My hon. Friend is absolutely right. That is the heart of the problem. Let me quote what MHP itself has said:
“do we work for a ‘non-lobbying business’? In our case, MHP Communications is a full service communications consultancy. We operate a single bottom line approach, and so do not break out the work of our public affairs division. Employees are employees; there is no ‘MHP Public Affairs Ltd’. And the work of MHP is certainly not mainly concerned with lobbying. Even if we were to limit ourselves to our public affairs team, the definition talks about actively lobbying, in the sense of seeking to persuade…members of the Government as well as officials—and this is not ‘mainly’ what we do all day.”

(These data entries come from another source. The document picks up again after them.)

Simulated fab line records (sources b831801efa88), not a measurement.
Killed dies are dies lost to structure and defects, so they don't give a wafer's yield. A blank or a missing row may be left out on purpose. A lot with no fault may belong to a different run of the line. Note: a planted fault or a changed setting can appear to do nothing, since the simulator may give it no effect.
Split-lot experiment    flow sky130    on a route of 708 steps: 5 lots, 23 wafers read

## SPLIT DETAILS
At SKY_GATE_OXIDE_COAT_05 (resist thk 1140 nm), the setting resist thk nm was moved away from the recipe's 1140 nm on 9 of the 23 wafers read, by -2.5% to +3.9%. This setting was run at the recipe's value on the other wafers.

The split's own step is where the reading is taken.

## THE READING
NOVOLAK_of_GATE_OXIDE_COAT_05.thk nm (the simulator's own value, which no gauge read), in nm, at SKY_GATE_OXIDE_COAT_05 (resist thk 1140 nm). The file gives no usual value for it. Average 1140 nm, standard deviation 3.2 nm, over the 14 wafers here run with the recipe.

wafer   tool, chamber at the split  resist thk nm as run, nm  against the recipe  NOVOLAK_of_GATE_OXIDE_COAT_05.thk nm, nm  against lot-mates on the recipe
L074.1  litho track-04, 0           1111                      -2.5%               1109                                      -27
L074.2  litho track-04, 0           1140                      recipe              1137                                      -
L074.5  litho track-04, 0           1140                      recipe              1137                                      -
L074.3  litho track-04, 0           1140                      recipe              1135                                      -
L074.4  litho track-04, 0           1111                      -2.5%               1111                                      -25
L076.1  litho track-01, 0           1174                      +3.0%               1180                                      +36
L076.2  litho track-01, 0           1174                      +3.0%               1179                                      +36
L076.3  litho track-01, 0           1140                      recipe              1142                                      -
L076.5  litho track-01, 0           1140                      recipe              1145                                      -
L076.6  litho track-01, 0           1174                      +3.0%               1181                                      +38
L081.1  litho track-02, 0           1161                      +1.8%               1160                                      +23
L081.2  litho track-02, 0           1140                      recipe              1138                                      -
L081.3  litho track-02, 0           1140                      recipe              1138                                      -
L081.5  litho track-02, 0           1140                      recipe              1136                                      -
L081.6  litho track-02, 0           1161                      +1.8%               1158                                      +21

That is the problem with the clause and the Government’s attempt to fix it. It all gets circular—even if we accept that MHP is a lobbying entity, lobbying is defined purely as communicating with a Minister of the Crown and a permanent secretary.
Let us take special advisers, who are not covered at all; we all know that they often have more influence than the Under-Secretary of State. Under the Government’s plan, the lobbyist will be perfectly entitled to have lengthy and detailed influential discussions with a special adviser, and that would not be covered by the Bill. However, the lobbyist could meet the Under-Secretary of State and that meeting would be. Which meeting would be the real problem? One needs look only at the debacle of News International and Fred Michel to see the kind of scandal that can happen.